Re: Out of Memory errors are frustrating as heck! - Mailing list pgsql-performance
From | Gunther |
---|---|
Subject | Re: Out of Memory errors are frustrating as heck! |
Date | |
Msg-id | 2682858c-7916-11fe-d7e8-7c649afbbc74@gusw.net Whole thread Raw |
In response to | Re: Out of Memory errors are frustrating as heck! (Jeff Janes <jeff.janes@gmail.com>) |
Responses |
Re: Out of Memory errors are frustrating as heck!
Re: Out of Memory errors are frustrating as heck! Re: Out of Memory errors are frustrating as heck! |
List | pgsql-performance |
OK Guys, you are very kind to continue taking an interest in this matter.

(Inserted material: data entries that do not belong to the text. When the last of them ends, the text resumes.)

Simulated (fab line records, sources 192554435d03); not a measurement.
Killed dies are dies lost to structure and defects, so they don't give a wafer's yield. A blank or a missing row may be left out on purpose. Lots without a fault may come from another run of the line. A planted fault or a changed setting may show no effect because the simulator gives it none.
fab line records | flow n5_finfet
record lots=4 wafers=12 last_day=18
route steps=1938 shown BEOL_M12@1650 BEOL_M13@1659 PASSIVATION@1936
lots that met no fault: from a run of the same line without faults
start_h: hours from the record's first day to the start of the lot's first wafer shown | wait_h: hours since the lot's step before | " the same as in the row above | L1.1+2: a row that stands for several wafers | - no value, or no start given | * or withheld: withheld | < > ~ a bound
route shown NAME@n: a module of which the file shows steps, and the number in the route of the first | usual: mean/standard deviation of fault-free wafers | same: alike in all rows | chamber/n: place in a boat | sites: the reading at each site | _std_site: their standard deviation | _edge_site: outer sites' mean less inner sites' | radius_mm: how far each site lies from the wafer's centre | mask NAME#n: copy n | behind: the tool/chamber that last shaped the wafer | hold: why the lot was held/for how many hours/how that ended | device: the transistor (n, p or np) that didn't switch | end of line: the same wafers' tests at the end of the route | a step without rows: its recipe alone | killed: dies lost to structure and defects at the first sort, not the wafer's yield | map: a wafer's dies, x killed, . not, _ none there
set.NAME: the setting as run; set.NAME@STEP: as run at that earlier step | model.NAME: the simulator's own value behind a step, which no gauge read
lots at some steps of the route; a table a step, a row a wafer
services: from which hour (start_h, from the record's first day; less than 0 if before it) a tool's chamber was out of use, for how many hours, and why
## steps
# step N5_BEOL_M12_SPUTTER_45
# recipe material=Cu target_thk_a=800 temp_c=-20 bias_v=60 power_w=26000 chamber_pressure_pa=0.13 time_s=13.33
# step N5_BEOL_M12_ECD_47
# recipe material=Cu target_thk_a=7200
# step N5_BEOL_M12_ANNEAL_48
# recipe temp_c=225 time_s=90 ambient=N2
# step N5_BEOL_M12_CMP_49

I will try what I can to help squish the bug.
Tomas Vondra just added a good idea that explains why I get the out of memory with still having so much cache available:
# sysctl vm.overcommit_memory vm.overcommit_memory = 2 # sysctl vm.overcommit_ratio vm.overcommit_ratio = 50
as he predicted.
# cat /proc/meminfo |grep Commit CommitLimit: 3955192 kB Committed_AS: 2937352 kB
So I thing that explains why it turns into an out of memory error. We don't worry or wonder about that any more. I will change that parameter in the future to allow for some spikes. But it's not going to resolve the underlying memory leak issue.
Now I run explain analyze SELECT ... without the INSERT.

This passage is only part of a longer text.